Performance Evaluation - 高效能計算即服務平台上於執行期限條件下以收益極大化為目標之可調式平行工作排程方法研究

This section evaluates the proposed reservation-based dynamic scheduling approach, and compares it to two previous methods: the moldable EDF method in [27] and the Algorithm 3 in [35]. One thing to be noted is that moldable EDF was not developed for dynamic scheduling and the EDF + ASAP + AFAP combination in our reservation-based dynamic scheduling framework actually is the dynamic version of moldable EDF.

Since our goal is revenue maximization, to conduct the evaluation we have to define the profit model, charge model and penalty model first. The profit of an HPCaaS provider is defined to be the income minus the penalty. The income is determined by the charge model. In traditional HPC systems dealing with rigid jobs, the number of processors used to run a job is specified by the user, and thus the cost of running a job is simple to calculate, usually proportional to the number of processors used multiplied by the job’s parallel runtime, i.e. the period of wall-clock time that the processors are occupied. However, for dealing with moldable jobs where the number processors used is determined by the scheduler, not the user, there is not yet a commonly adopted charge model. One of the complexities comes from the fact that if the traditional charge model is used, using different numbers of processors for a job might lead to different costs since the efficiency of parallel applications usually is not 100%. Although using more processors usually leads to shorter turnaround time for a job, it also costs much. Therefore, an HPCaaS provider might tend to use more processors for a job to maximize its income, which could be unfair from the point of view of users. Since there is not a commonly agreed charge model for moldable jobs yet, in this study we evaluated the proposed scheduling approach with two possible charge model. The first model, called parallel-runtime model, is similar to the

traditional charge model where the fee of running a job is proportional to the number of processors used multiplied by the job’s parallel runtime. In the second model, called sequential-runtime model, the cost of running a job is determined by its equivalent sequential

runtime, i.e. the execution time when running with one processor. We assume a job’s sequential runtime is available by the execution-time conversion based on the parallel speedup model, e.g.
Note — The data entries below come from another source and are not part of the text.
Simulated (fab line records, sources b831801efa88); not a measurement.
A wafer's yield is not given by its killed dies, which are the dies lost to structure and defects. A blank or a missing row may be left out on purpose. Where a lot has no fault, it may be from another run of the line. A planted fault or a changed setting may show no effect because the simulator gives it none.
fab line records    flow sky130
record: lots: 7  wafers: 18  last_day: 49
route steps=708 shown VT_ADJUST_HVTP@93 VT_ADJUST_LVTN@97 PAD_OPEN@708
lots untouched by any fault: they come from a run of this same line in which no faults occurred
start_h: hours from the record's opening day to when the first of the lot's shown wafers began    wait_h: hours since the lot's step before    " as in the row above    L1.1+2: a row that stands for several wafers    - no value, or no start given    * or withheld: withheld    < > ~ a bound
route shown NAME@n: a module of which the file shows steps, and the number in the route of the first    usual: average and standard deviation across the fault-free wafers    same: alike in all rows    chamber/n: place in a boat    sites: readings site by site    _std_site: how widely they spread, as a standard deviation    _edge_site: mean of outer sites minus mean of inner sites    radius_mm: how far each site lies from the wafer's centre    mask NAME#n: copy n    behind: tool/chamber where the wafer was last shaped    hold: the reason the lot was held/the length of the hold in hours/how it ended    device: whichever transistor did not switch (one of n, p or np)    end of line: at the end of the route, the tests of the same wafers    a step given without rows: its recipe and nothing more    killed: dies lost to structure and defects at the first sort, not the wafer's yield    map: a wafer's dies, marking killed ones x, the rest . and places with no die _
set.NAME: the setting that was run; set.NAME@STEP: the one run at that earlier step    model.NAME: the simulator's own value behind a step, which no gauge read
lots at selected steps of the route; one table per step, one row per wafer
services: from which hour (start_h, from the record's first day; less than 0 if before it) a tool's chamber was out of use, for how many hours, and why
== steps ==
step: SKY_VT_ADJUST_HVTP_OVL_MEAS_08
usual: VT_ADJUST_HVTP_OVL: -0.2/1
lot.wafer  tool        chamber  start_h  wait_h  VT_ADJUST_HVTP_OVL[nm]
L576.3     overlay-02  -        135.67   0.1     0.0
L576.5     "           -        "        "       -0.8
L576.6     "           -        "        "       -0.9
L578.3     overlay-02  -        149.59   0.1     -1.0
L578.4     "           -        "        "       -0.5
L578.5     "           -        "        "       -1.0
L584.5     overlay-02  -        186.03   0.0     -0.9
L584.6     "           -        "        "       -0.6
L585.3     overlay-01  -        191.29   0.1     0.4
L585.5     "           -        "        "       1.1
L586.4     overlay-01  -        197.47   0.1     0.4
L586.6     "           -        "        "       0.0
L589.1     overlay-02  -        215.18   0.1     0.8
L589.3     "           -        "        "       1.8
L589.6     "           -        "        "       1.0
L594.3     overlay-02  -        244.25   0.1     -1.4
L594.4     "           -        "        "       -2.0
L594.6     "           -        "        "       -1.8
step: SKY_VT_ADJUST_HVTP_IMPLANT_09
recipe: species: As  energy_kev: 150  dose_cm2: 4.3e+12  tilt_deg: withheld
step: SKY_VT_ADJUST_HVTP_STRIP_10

the Amdahl’s Law model [34].

For the penalty model, in the evaluation, we explored two types of deadline-constrained jobs: soft-deadline and hard-deadline. In the scenario of soft-deadline jobs, all jobs submitted will be executed. Some of them might meet their deadlines, while the others miss the deadlines.

No penalty will be attributed to the jobs meeting their deadlines, and the penalty of a job missing its deadline is defined to be its finish time minus its deadline. For the scenario of hard-deadline jobs, the jobs missing their deadlines are further divided into two groups. The first group contains the jobs which are found to be unable to meet their deadlines right on their submission. Those jobs are viewed as being rejected immediately after their submission, and thus no penalties are assumed for them. The HPCaaS provider only loses some potential incomes. On the other hand, the second group of jobs are those that are found to be unable to meet their deadlines after a time period from their submission, due to the partial re-scheduling triggered by a new job’s arrival. The second group of jobs will account for penalties determined by their equivalent sequential runtime. Therefore, for the second group of jobs, the HPCaaS provider not only loses some potential incomes, but also pays for the penalties.

The experiments simulate a 128-processor homogeneous cluster and an online workload based on a public workload log [13]. The workload log contains 73496 records collected on a 128-node IBM SP2 machine at San Diego Supercomputer Center (SDSC) from May 1998 to

April 2000. After excluding some problematic records based on the completed field [13] in the log, the simulation experiments in this thesis use 56490 job records as the input workload. The speedup of a job with different numbers of processors is calculated using Amdahl’s Law [34].

The parameter α indicates the fraction of computation within a job that is parallelizable in Amdahl’s Law [34]. We set α=0.6 in the following experiments. The deadline of each job is given according to the following formula.

D(i) = Tsub(i) + k * Texec(1,i)

where i is the index of jobs; Tsub(i) is the submission time of job i; Texec(n,i) is execution time of job i with n processors; k is a random number picked up within a specified range, 0.1 to kmax. In the following experiments, kmax is set to 2.

In the following experiments, we evaluated three different waiting queue sequencing policies. The first is Earliest Deadline First (EDF) [25], where jobs with earlier deadline have higher priority. The second policy is Shortest Job First (SJF) [33], where jobs with shorter sequential runtime have higher priority. In contrast to SJF, the third policy, Largest Income First (LIF), tends to give higher priority to the jobs with longer sequential runtime since they are likely to bring more incomes.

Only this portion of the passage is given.